Artificial intelligence (AI) is full of real promise and immeasurable ambition – some realized, most still unfolding.

At the height of our AI ambition, businesses will operate, innovate, and compete by using artificial reasoning, judgment, and creativity to transform, become more efficient and resilient. New capabilities and insights will be revealed that enhance customer experiences, scale competitive advantages, optimize processes, and even predict and prepare for future vulnerabilities.

But to realize our ambitions and see AI reach its full potential, businesses must equally consider the practical aspect required to make it real by operationalizing it.

This means integrating AI into core functions and workflows and ensuring rock-solid governance and human oversight is in place to ensure use cases, insights, ideas, and actions align with the company’s values, goals, and ethics. In addition, AI models should not be theoretical exercises; rather they should be integrated into business processes to deliver tangible value, serving as productivity and effectiveness boosters for every business SME and function.

Let’s explore some of the key challenges and best practices for operationalizing AI, and how it can help enterprises realize their AI ambitions.

Hello AI 

Over the last couple of years, as businesses and vendors rapidly shifted to prioritize AI initiatives, they soon encountered the typical complexities associated with launching these projects, such as:

  • Data quality and availability
  • Integration with existing systems
  • Model performance
  • A shortage of skilled and expert employees
  • Cultural resistance to change
  • Ethical and legal considerations.

There is also the question of measurement. What are the right KPIs? What are reasonable business goals? Then of course we must consider end-users. Will they trust the technology, understand how it works, and believe their data is safe? These are all important, early-stage considerations as AI projects are being scoped.

Scoping AI Projects

Operationalizing AI means a real business problem has been 1) identified that AI can materially address or improve and 2) it’s put to work supporting the objective or desired business outcome.

Once a problem has been identified, assessing solutions should include an AI lens that explores improved data models, process enhancement, and potential automation. A consultative approach engaging functional business SMEs and stakeholders should drive the exercise, keeping business objectives at the forefront.

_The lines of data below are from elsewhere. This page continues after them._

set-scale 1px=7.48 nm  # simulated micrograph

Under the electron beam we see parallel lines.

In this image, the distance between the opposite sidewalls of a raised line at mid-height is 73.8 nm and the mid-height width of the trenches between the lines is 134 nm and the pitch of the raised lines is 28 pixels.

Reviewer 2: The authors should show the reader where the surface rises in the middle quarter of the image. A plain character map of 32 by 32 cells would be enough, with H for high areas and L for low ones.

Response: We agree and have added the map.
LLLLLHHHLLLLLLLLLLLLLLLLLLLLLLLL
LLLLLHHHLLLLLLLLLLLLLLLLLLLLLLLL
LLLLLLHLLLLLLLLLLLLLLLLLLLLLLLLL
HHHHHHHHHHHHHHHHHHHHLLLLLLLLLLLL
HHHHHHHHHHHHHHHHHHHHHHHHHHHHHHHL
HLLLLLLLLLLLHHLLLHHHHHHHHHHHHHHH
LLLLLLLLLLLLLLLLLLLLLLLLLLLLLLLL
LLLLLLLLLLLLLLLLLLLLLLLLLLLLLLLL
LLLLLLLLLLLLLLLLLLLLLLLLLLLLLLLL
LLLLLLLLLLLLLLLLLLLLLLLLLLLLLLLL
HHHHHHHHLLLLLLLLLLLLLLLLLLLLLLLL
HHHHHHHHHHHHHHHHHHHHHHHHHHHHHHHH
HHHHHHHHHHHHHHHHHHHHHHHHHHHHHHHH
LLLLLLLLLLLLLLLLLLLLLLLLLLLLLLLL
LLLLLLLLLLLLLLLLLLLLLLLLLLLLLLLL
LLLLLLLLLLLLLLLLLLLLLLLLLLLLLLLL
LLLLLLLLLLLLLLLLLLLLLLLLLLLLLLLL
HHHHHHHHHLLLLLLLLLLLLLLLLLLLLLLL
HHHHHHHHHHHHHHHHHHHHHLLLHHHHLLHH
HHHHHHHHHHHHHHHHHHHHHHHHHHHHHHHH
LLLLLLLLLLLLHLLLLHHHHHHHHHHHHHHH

Operations orgs play a unique role, serving as the connective tissue across multiple functions, improving solution design, deployment, and ultimately, scaling the value gleaned from the improvements. New models will require a data assessment and quality assurance processes to boost and maintain effectiveness. Process audits assist with defining gaps and inefficiencies that can be improved with AI. And the all-important change management plan enables business SMEs on the new path forward. These steps aren’t meant to be serial but need to be considered in any solution design.

As the connective tissue, business operations teams are experts at efficiently managing and coordinating the various work streams, vendor relationships, budgets, timelines, problem-solving, change management, etc., required to produce the company’s goods and services. Simply stated, operations is the heartbeat of the business.

A strong business operations team can play a crucial role in the complex process of successful AI deployment and integration through well-regulated, cohesive, and supervised processes. Business operations teams can also oversee detailed project plans and manage stakeholder engagement, establish cross-functional teams full of technical experts, business leaders, and the end-users. When they take the lead on AI projects, outcomes are scaled. Finally, they establish the means to ensure sustained monitoring and feedback to continue to improve the business outcomes over time.

Below are some considerations for operations teams who are supporting their organizations to operationalize AI.

  1. Define the use case and work backwards. The use-case project owner ideally resides within the operations team in partnership with the business owner seeking to solve the problem. From there you work backward to determine scope, team, timing, etc. A use case for operationalizing AI might be to optimize the routing of delivery vehicles based on traffic, weather, and customer preferences.
  2. Customize and collaborate. Solving for your specific use case may require a new algorithm, off-the-shelf solution, or sometimes existing capabilities not yet leveraged (another benefit from operations being the connective tissue). It’s not always a new or more complex model that can deliver the most value.
  3. Look at your toolkit & audit your processes. AI projects often require data cleansing and wrangling tools, data visualization, machine learning frameworks, process changes, model deployment and monitoring tools, some that are not used elsewhere in operations. Defining the new processes and knitting them together isn’t easy. Map out your toolsets and plan for integration, or your use case might get stuck in the training phase longer than you like.
  4. Analyze for “why.” The line of business owner who owns the use case will need more than just the results provided by a potential ML algorithm or new process. Be prepared to analyze the findings to extract the “why” or create an additional model or process that provides better interpretation.
  5. Start with low-hanging fruit. Some proven use cases have demonstrated cost savings and added real efficiency to the business. Small process changes and data cleansing or normalization can help teams improve productivity. Automating mundane tasks like issue remediation by providing users with human-readable language. Or using AI-powered virtual agents to manage customer inquiries and basic support requests.
  6. Latency matters. Evaluate your cloud architecture—can it scale to support your new AI algorithm? Ensuring your cloud architecture can deliver the latency required to meet business needs is critical.
  7. Responsible AI matters most. Therein lies one of the biggest challenges. AI must be accountable, inclusive, reliable, safe, fair, transparent, private, and secure. Responsible AI implementation has considered the company’s values, policies, and standard operating procedures, as well as legal and moral implications around the lifecycle of AI – fostering a culture of trust and ethical decision making. Successful AI requires we humans.

By empowering business operations teams to drive strategies to overcome some of the mentioned challenges, businesses can improve their chances of successfully introducing AI products and capabilities throughout the entire business.

Operationalizing AI is not a one-time event, but a continuous process of learning, adapting, and improving. It starts with leaders promoting a culture of innovation and willingness to try new things. It requires trust between teams, a collaborative mindset, and a robust infrastructure. By operationalizing AI, global businesses can realize their AI ambitions and benefit from AI’s limitless potential, making them more competitive and driving business value.